Companies that issue credit cards do so and charge varying interest rates that are determined by various factors. Among them are the market forces. They may also want to put into consideration the type of borrower the card is being issued to. For example, borrowers who have poor financial records or who have been declared bankrupt tend to pay higher interest rates than those whose records are deemed as perfect.
Credit card rates tend to increase, especially when there is inflation. A lender may also decide to slap you with increased rates when you are seen to be sleeping on your payments. If you become a constant offender who does not pay on time, high rates may follow. You can however negotiate your way out of the increased rates and promise to pay promptly. However, there is law that governs the implementation of these rates. They are meant to protect the consumer from exploitation.

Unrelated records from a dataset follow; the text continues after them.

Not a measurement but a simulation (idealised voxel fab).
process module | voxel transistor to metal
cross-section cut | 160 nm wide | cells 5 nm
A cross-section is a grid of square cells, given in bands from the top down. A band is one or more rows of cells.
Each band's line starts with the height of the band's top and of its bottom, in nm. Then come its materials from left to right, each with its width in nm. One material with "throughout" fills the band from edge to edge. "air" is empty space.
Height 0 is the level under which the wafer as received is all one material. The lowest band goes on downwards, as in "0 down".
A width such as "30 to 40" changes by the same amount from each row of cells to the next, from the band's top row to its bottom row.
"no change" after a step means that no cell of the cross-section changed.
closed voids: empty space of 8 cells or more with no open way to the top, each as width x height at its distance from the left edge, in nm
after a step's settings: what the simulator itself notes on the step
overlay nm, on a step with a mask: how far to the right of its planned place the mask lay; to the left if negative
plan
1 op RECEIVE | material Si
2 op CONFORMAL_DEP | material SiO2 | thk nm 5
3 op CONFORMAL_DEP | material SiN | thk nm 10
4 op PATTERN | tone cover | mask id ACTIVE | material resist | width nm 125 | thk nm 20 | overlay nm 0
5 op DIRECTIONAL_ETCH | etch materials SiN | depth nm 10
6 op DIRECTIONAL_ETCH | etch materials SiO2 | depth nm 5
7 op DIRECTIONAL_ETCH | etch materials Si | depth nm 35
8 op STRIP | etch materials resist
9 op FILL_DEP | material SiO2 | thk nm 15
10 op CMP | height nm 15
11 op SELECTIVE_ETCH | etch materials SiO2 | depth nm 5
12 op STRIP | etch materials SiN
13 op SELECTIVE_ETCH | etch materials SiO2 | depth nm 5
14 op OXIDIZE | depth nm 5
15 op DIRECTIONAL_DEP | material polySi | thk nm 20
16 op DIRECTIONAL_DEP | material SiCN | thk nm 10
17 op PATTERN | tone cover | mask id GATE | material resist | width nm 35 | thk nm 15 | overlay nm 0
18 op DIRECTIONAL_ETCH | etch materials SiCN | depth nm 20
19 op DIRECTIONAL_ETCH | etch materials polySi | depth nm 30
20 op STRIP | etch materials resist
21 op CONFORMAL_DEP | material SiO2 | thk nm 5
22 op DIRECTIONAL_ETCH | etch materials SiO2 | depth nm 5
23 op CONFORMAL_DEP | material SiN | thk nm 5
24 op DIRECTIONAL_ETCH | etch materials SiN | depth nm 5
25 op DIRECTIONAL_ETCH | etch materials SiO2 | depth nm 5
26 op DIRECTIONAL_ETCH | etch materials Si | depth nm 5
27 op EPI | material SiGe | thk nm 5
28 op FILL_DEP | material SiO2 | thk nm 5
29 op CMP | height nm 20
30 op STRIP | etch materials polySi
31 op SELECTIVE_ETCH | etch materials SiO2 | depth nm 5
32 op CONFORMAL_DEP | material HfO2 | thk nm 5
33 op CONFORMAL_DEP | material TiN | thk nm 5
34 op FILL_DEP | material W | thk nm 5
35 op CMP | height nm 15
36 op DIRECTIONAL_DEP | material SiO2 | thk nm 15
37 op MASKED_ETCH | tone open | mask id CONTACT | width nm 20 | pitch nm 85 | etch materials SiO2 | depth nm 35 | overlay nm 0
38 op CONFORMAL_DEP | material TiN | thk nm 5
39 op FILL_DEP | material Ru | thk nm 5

The new and revised bill that seeks to protect credit card holders provides that, the promotional interest rate should last for not less than six months. The rates should also not be increased within the first year after an account has been opened. This gives the lender an allowance to study your payment habits. If the lender is to hike the rates for any reason, he has to give a notice of 45 days.
The pending bills for all borrowers should also be delivered 21 days before the due date. Since it is not uncommon to see people under 21 years of age using the cards, the bill requires them to prove that they are able to cope up with the repayment claims. If not so, they should have a parent or guardian taking up the responsibility to repay in case of difficulties arrising.